Analysis of Arthur C. Clarke’s Childhood’s End

Set in the not-too-distant future, Childhood’s End forecasts a future for the human race that will simultaneously be a transcendence and a termination, as the last generation of children fulfill the destiny of the species.

Reflecting the tensions of the Cold War, the novel opens at a test site for nuclear weapons. But as the crucial moment approaches, suddenly the sky is filled by what can only be an alien spacecraft. Within minutes, news flashes around the world announce that similar craft have appeared over Russian test sites and over every major city on every continent. The technology that put these craft in place is obviously vastly superior to anything the human race has achieved, and the whole world comes to a halt, waiting to see what will happen.

The announcement comes quickly. The visitors have no hostile intention toward the Earth and its inhabitants, but they cannot tolerate the continued testing of weapons that could be so destructive to the human race. The visitors intend to impose peace so that human beings can follow a previously unsuspected path of evolutionary development. Human culture can do whatever it wants to as long as it does not destroy itself. Beyond this, the visitors will not reveal what direction or purpose the human species will develop toward, but they do say that they themselves are in the service of a still more superior life form. These tidbits of knowledge leave more questions than answers, especially since the visitors will not reveal themselves.

Eventually, as human hostilities settle down and as the weapons of mass destruction are made inoperative, all but one ship dissolves from the Earth’s skies. They had all been mere illusions projected from the one ship still hovering over the United Nations. Gradually, some limited contact with the visitors—the Overlords—is allowed, and the Secretary-General of the UN travels regularly to the ship to converse with his contact there.
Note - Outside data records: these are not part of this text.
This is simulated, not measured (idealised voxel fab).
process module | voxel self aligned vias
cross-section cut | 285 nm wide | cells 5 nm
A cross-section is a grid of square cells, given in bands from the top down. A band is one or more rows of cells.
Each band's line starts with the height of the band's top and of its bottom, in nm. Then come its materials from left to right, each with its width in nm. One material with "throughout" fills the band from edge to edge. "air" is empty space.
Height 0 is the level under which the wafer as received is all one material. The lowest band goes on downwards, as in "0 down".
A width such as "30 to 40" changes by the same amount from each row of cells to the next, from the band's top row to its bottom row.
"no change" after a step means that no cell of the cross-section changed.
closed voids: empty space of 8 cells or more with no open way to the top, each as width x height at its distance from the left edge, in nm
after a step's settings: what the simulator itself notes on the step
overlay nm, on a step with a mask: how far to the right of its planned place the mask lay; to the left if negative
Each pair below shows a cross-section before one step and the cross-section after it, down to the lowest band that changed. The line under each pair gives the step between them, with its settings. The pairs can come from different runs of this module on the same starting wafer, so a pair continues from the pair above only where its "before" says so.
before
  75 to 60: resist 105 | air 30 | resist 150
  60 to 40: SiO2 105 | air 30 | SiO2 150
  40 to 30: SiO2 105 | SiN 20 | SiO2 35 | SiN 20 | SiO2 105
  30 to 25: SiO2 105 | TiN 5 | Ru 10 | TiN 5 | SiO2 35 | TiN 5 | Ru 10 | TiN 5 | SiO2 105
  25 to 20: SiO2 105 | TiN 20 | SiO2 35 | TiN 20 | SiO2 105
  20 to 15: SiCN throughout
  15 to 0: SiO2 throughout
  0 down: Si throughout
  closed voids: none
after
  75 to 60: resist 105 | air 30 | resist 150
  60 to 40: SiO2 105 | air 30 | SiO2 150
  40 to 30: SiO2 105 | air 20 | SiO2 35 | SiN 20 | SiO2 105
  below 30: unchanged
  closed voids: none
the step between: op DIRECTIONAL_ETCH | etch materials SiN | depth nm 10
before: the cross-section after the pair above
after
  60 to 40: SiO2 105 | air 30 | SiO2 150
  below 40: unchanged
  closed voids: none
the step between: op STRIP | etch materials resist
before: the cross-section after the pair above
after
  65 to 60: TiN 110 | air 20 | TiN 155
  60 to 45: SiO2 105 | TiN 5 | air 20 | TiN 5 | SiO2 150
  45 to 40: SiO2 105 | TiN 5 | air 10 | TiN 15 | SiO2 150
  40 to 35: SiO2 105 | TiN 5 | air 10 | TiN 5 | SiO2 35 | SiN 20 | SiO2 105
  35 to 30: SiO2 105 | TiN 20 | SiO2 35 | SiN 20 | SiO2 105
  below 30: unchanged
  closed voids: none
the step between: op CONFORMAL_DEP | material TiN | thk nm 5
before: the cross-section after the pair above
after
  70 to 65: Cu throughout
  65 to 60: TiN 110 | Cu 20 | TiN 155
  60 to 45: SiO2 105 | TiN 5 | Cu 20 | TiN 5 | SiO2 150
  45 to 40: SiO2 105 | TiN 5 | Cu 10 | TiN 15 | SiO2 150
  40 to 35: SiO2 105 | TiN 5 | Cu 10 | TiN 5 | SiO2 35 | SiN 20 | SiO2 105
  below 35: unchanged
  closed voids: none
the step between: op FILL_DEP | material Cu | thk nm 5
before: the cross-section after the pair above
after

But he never sees this other presence: the meeting room is set up with a glass between them, brightly lit on the visitor’s side and darkened on the host’s side to create a mirrored surface. Every word and tone exchanged between the Secretary-General and the host Overlord is scrutinized all over the Earth as humans try to reassure themselves that this new force among them is beneficial. Finally, the Overlords announce that they will reveal themselves and interact with human beings in fifty years. On that day, a craft lands, a door opens, and a voice invites a child to come in; then, with the child in his arms, a creature steps out who is indistinguishable from the ancient tales of demons, from the horns on his head to the long tail trailing behind. Even with fifty years to brace themselves, human beings are hardly ready for this.

The Overlords reveal little more about the fate of the human species, saying only that they have come to prepare the way for the one they serve. Just as they are Overlords on the Earth, this superior life form is a kind of Oversoul to the universe, and somehow it will play a part in the fate of the Earth. After the initial shock over their appearance subsides, the Overlords interact freely with humans as observers, attending social events and studying human culture. They seem to have a keen interest in cataloging alleged instances of paranormal activity as they continue to monitor their charges.

Human society has reached new heights of achievement since the devastation and expense of war have been eliminated; nation-states are no longer important, and people experiment with new kinds of communities and new forms of social organization. And it is in just such an experimental artist colony located on an idyllic tropical island that the first signs emerge of where the next phase of human existence is headed. A child there terrifies her mother one day by amusing herself with a rattle that she is not touching. Somehow, the infant is controlling the toy with her mind, having bypassed the usual human dependence on the body.

Soon more and more reports of these extraordinary mental abilities flood in, and soon it is apparent that nearly all children under a certain age have these mental powers. But more important, these children lack something crucially human, since they have no use for or interest in their parents and siblings. Completely absorbed in the discovery and exercise of their mental powers, they are indifferent to family life. In some way, they are distinctly not human, even though they occupy, for the present at least, human bodies.

The parents of such children are distraught, but there is nothing that can return these children to their ordinary state. Beyond their kinetic control of matter, it also becomes apparent that these new human consciousnesses are aware of one another even at remote distances and are gradually uniting themselves into stronger units, collaborating on greater control of the material world. This is the transformation the Overlords had been sent to foster and protect, and eventually they draw these children together on the continent of Australia, emptied for their use, where the children grow mentally stronger and more united.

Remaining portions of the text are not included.